The Democratic Republic of the Congo is not Canada's next big military mission.
The UN has asked for a Canadian commander, Lieutenant-General Andrew Leslie, to lead its peacekeeping mission in the African nation. But the debate inside Ottawa is about whether a Canadian general would go with a handful of troops, or a few handfuls, perhaps 50. If he goes.
Ottawa has not yet given Gen. Leslie the go-ahead because of concerns about costs and the potential for Canadian responsibility for a large and difficult mission to eventually creep into something bigger.
Even with small numbers, however, it is part of a major decision: Canada will have to decide what its post-Afghanistan military will do. Accepting command in the DRC would mean returning to UN-led peacekeeping operations, which Canada has largely left behind since the mid-1990s.
There are calls in some quarters for Canada to do just that: the Canadian Forces mission in Afghanistan is ending, and they argue that the UN has improved the oversight of peacekeeping. But while many Canadians see UN-led peacekeeping operations as part of their identity, many Canadian soldiers view them as a past they'd rather not revisit.

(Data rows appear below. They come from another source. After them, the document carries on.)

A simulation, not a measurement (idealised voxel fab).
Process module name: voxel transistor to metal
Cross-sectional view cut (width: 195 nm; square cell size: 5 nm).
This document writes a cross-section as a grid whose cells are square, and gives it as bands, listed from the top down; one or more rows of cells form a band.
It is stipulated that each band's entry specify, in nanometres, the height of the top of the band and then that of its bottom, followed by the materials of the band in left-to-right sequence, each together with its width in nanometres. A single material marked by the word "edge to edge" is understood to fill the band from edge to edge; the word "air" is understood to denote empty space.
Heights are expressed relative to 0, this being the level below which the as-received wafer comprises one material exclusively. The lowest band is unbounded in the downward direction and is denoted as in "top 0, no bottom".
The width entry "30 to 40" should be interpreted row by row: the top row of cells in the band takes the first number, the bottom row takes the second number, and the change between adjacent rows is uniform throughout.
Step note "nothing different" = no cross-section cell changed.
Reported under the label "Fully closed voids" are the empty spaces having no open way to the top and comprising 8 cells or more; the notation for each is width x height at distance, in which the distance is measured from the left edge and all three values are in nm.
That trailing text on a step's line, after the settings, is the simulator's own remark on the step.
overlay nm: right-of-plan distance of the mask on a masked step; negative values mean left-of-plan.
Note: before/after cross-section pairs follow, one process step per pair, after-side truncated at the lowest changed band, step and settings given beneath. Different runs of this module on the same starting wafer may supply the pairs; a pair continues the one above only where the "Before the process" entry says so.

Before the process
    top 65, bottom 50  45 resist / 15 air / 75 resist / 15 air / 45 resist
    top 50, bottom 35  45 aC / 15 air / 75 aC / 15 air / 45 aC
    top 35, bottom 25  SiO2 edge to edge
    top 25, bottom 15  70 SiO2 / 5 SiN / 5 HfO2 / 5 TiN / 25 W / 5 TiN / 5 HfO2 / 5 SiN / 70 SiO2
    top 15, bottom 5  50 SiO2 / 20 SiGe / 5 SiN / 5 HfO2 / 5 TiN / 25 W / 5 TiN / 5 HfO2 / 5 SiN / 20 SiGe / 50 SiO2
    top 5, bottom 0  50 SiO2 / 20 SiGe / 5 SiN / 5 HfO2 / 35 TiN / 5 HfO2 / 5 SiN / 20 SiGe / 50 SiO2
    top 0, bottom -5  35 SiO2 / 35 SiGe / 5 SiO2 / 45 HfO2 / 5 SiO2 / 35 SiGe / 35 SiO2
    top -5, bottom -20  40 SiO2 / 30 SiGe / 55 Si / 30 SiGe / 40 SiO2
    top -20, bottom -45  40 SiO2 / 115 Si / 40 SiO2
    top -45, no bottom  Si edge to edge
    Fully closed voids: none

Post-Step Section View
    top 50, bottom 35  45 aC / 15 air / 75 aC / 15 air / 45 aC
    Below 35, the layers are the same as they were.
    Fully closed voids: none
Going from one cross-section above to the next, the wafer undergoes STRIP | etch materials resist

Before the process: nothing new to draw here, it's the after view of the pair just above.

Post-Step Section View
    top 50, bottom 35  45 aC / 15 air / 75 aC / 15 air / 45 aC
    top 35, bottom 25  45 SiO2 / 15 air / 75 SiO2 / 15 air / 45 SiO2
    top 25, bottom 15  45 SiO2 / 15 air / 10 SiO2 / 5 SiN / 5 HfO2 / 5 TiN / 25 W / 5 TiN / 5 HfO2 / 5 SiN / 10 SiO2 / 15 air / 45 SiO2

This week's visit to Kinshasa by Governor-General Michaëlle Jean fuelled speculation that large numbers of Canadian troops will soon be deployed to the DRC under Gen. Leslie's command. But the debate in Ottawa over smaller numbers probably says more about the wary attitude toward such missions.
The diplomats, as a rule, view the potential appointment of Gen. Leslie as a feather in Canada's cap, and a useful contribution to multilateral diplomacy in Africa. Canada's efforts to secure a seat on the UN Security Council this year would only be aided. But they'd be willing to see Gen. Leslie go with a corporal's guard, perhaps a dozen aides.
That makes some military officers queasy, however. They remember Lieutenant-General Roméo Dallaire being forced in 1994 to watch the swelling of genocidal killings in Rwanda because of declining troop numbers and waffling UN orders. They think Gen. Leslie, if he takes command, would need dozens of Canadian officers and aides, perhaps 50, to establish a headquarters that he could rely on to exert effective command and control. They fear a Canadian general will be left in a position where he has little control.
Inside Ottawa, one reason Gen. Leslie's appointment has not been quickly sealed is a concern about mission creep: that once commanded by a Canadian, the demand for troops might rise, perhaps to 150.
The peacekeeping mission in the DRC, which began in 1999 to monitor a ceasefire and has grown amid regular flare-ups in several regions, now numbers 20,500 troops. But the UN mission is regularly castigated for interference or folding to rebels, and its underpaid troops sometimes accused of complicity in corruption, black marketeering and rape. President Joseph Kabila has called for UN troops to start withdrawing in months, and be gone by next year.
The UN troops come from almost 20 countries, including seven big contributors like India, Pakistan and Bangladesh. Many of Canada's old soldiers just don't think the bureaucratic UN can run a shooting war, unless it hands the whole operation over to one country.
"The UN force in Congo finds itself supporting a shaky government, pursuing rebels in the jungle, killing people who have raped and murdered their way through villages," said retired major-general Lewis Mackenzie, who commanded UN troops in Sarajevo in 1992. "The UN has extreme difficulty commanding and controlling those types of operations."
"My only recommendation would be, 'don't touch it with a 10-foot pole.' "
But some argue that's out of date. A recent paper published by the Canadian Defence and Foreign Affairs Institute argues the UN's peacekeeping-mission control has improved, and Canada should consider a return to peacekeeping.
But when it comes to the DRC, the government is in no rush to go big. Foreign Minister Lawrence Cannon's stand-pat answer on the issue in the Commons Wednesday reflected the ambivalence: Canada has given money and supports the mission's goals, but when it comes to sending a commander, the government is still "analyzing."